Tuesday, July 14, 2009

Using Google Spreadsheets and RSS feeds to edit IPNI

One thing I find myself doing a lot is creating Excel spreadsheets and filling them will lists of taxonomic names and bibliographic references, for which I then try to extract identifiers (such as DOIs). This is a tedious business, but the hope is that by doing it once I can create a useful resource. However, often I get bored and the spreadsheets lie forgotten in some deep recess of my computer's hard drive.

It occurs to me that making these spreadsheets publicly available would be useful, but how to do this? In particular, how to do this in a way that makes it easy for me to extract recent edits, and to update the data from new sources? Google Spreadsheets seems an obvious answer, but I wasn't aware of just how obvious until I started playing with the spreadsheet APIs. These enable you to add data via the API (using HTTP PUT and ATOM), which means that I can easily push new data to the spreadsheet.

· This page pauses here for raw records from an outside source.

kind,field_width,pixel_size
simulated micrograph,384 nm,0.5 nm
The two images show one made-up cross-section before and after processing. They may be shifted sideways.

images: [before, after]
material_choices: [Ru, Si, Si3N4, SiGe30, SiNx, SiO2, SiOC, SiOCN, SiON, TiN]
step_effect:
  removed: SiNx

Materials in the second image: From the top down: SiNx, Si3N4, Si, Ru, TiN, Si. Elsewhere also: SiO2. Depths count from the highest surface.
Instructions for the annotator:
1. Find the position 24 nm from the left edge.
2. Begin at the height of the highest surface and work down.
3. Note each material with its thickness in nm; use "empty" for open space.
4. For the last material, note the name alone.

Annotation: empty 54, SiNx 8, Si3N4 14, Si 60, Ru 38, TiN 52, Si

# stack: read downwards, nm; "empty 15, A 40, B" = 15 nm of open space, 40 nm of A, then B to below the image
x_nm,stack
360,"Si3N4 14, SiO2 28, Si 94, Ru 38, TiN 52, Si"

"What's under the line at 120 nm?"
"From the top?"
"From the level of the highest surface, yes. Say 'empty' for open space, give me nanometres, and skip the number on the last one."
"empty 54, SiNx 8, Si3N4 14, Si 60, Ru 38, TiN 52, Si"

As a test, I've harvested the IPNI RSS feeds I created earlier (see http://bioguid.info/rss), extracted basic details about the name and any bibliographic identifiers my RSS generator had found, and sent these direct to a Google Spreadsheet. Some IPNI references didn't parse, so I can manually edit these, and many references lack an identifier (my tools usually finds those with DOIs). Often with a bit searching one can turn up a URL or a Handle to a paper, or even simply expand on the bibliographic details (which are a bit skimpy in IPNI). I'm also toying with using Zotero as an online bibliographic store for references that don't have an online presence.

So, what I've got now is a spreadsheet that can be edited, updated, and harvested, and will persist beyond any short term enthusiasm I have for trying to annotate IPNI.